Amid the wild-eyed mania with which India welcomed victory over England in the Lord’s Test, it was a surprise Mohammed Siraj had the wherewithal to think.
He has just set the seal on an epic, final-hour win with a perfect delivery that clipped the top of James Anderson’s off stump, to set the party in motion.
As he charged through to celebrate with whoever could grab hold of him first, he remembered to swoop and collect a stump. Savvy move. It will be a souvenir of a triumph for the ages for India.
The bare facts were it gave the tourists a 151-run win and a 1-0 series lead. But it meant so much more than that, given the fire and brimstone of the five days leading up to it.
Siraj took four in the innings, and eight in the match. No place on the honours board, maybe, but that was offset by the fact he was a central figure in one of India’s most famous Test wins.
As was his pace colleague Jasprit Bumrah, who took three wickets as England were bowled out for 120 in just over 51 overs.
It stood to reason that Bumrah would be a central figure on the final day with the ball – but with the bat? Few saw that coming, even if his appearance at the crease was eagerly awaited.
There was a reason for that. Bumrah had invoked the ire of the home players with a series of fierce bouncers to Anderson in a 10-ball over at the end of England’s first innings.

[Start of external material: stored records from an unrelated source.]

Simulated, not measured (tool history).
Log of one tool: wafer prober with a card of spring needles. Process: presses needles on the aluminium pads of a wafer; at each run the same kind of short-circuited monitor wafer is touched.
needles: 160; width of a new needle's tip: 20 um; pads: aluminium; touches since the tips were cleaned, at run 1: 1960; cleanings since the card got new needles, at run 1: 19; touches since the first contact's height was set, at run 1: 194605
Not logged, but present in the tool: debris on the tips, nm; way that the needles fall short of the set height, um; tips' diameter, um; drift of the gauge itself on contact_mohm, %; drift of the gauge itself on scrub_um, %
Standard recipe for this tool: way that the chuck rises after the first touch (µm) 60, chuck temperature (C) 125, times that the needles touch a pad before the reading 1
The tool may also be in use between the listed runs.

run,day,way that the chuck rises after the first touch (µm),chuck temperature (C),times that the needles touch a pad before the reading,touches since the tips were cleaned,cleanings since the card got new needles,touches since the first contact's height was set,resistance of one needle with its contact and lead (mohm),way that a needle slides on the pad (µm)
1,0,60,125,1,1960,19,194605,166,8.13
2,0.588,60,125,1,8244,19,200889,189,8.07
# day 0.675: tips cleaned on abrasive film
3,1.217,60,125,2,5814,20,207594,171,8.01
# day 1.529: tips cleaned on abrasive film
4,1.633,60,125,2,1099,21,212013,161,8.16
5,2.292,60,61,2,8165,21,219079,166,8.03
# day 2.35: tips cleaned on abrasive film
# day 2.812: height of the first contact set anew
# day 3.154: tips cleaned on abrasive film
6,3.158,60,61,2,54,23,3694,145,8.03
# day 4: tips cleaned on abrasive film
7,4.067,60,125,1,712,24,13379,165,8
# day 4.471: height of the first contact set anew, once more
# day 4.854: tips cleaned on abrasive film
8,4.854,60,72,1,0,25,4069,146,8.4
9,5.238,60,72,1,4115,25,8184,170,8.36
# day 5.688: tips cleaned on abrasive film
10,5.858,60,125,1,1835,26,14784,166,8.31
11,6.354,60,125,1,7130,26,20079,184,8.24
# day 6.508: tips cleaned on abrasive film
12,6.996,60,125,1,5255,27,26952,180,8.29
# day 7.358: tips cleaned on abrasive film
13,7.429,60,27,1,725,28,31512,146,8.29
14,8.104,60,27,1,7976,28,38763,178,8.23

When he got his turn to bat, England were intent on getting in to him. The normally good-natured Mark Wood bounced him first ball, and followed up with an uncharacteristic spray of words.
Shortly after, Michael Gough, the umpire, had to intervene in a heated discussion between Bumrah and Jos Buttler, the England wicketkeeper. Meanwhile Virat Kohli, the India captain, shouted his own thoughts on the situation from the away team balcony.
All of which was the seminal point of the day, the moment when any semblance of a chance to push for victory leached away from England.
It was schoolyard stuff, as they were entirely distracted by the man rather than the match situation.
While they set about trying to scone Bumrah – and they did, twice – the unheralded Indian batting duo set about building a score that would take the game beyond the home team.
In the space of 20 overs, Bumrah and Mohammed Shami put on 89. Each of them posted their best Test score.
For Bumrah, his 34 took his Test career runs tally past his career wickets tally. Shami, for his part, hit his second Test half-century, sending one huge six into the second tier of the grandstand in the process.
To add salt to England’s wounds, captain Kohli let the duo carry on their merry way for two overs after the lunch break, before calling them in and declaring.
It left England a nominal target of 272 in 60 overs to chase. It was the sort of target that would be no sweat in a one-day international, but England opted out of a far more benevolent target in the first Test at Lord’s this summer, against New Zealand.
The idea that they would go for it was fanciful enough. Then factor in the fact they made a start to their chase that was so poor it was record breaking.
Rory Burns and Dom Sibley both made ducks, the first time both England’s openers had done so in the same innings in a home Test in history.
Despite the bleak start, England did hint the could fight it out. But India struck at vital moments. They made the first successful review of the Test match on the final ball before tea, to dismiss Jonny Bairstow.
In the first over after the break, they removed the rock that was Joe Root. Although Buttler dug in, he was unable to stave of the inevitable, as India sealed the win with the overs ticking away.